Java 8 is on its way, bringing a host of new features to the most widely-used language on the JVM. Likely the most oft-noted feature will be lambdas, to which Scala and JRuby aficionados will release a sigh of “finally”. Less flashy, but very important to certain classes of multithreaded applications, are the addition of LongAdder and DoubleAdder, atomic Number implementations that provide superior performance to AtomicInteger and AtomicLong when under contention from multiple threads.
Some simple benchmarking illustrates the performance difference between the two—for the following benchmarks we used an m3.2xlarge EC2 instance, which provides access to all 8 cores of an Intel Xeon E5-2670.
With a single thread, the new LongAdder is one third slower, but when threads are in contention to increment the field, LongAdder shows its value. Note that the only thing each thread is doing is attempting to increment the counter—this is a synthetic benchmark of the most extreme kind. The contention here is higher than you’re likely to see in most real-world apps, but sometimes you do need this sort of shared counter, and LongAdder will be a big help.
You can find the code for these benchmarks in our java-8-benchmarks repository. It uses JMH to do all of the real work and Marshall‘s gradle-jmh-demo for plumbing. JMH makes benchmarking easy by doing all of the fiddly little bits for you, ensuring the resulting numbers represent the state of the art in JVM-based benchmarking accuracy. JMH isn’t amenable to running under perf, though, so we also have some simple standalone benchmarks for that.
More details with perf-stat
We wrote standalone benchmarks so that we could have more control and run them under perf-stat to get some more details about what is going on. The most basic thing is the wall clock time that each benchmark run took. These benchmarks are all run on an Intel Core i7-2600K (real hardware, not virtualized).
While AtomicLong is a bit quicker in the single-threaded case, it quickly loses ground to LongAdder, being nearly 4 times slower with two threads, and nearly 5x with threads matching the machine’s cores. More impressive is that LongAdder’s performance is constant until the number of threads exceeds the CPU’s number of physical cores (in this case 4).
Instructions per cycle
Instructions per cycle measures how much of the time the CPU has work to do vs. when it’s waiting for memory to load or cache coherency protocols to settle. In this case, we see that AtomicLong has disastrously bad IPC with many threads, while LongAdder maintains a much healther IPC. The falloff from 4 to 8 is likely because this CPU has 4 cores with 2 hardware threads each, and the hardware threads don’t actually help in this case.

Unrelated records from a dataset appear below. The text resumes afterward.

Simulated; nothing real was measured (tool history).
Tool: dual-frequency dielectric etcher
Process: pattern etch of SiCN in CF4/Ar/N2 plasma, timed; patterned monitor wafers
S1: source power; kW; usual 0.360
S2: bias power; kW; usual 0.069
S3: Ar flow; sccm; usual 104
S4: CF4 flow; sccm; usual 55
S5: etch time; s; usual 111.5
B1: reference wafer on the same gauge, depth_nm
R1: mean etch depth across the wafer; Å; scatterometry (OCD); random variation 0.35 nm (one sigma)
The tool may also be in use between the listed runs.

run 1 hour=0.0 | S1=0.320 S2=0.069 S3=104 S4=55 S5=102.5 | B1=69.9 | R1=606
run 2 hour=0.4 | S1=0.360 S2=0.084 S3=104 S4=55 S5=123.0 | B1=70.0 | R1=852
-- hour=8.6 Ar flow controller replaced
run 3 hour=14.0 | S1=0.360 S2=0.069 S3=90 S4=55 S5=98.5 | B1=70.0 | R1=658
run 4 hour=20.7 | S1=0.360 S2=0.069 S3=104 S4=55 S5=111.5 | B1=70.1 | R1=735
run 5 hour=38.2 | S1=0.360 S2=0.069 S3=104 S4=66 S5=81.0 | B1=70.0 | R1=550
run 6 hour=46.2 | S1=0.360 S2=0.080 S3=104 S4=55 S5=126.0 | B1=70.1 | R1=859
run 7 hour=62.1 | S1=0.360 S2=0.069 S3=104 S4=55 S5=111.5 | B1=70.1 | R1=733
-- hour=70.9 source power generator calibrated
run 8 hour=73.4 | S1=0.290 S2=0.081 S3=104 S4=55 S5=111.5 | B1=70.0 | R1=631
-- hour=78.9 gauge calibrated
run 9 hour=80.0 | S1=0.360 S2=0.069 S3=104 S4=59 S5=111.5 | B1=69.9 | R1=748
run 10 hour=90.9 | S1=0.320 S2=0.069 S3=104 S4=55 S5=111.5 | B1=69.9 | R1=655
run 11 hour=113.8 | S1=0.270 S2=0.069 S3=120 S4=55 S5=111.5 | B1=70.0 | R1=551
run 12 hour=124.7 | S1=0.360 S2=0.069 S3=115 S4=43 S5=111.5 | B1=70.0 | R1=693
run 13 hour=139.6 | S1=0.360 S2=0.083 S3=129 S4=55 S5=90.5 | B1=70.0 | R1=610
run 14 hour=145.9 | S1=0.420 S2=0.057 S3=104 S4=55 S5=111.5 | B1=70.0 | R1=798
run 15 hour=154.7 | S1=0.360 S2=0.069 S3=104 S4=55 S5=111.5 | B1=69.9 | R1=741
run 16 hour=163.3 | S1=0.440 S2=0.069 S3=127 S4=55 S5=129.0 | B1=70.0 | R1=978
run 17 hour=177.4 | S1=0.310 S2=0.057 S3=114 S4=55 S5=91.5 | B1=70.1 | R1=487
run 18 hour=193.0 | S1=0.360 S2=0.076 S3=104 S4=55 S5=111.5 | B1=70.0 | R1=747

The execution pipeline on the processor is divided into two major groups: the front end, responsible for fetching & decoding operations, and the back end, which executes the instructions. There isn’t much interesting happening with operation fetching, so let’s skip the front end.
Activity on the back end gives more insight as to what is going on, showing the AtomicLong implementation leaving more than twice as many cycles idle. AtomicLong’s high idle time is analogous to its poor instructions per cycle: the CPU’s cores are spending a lot of time deciding which of them gets to control the cache line containing the AtomicLong.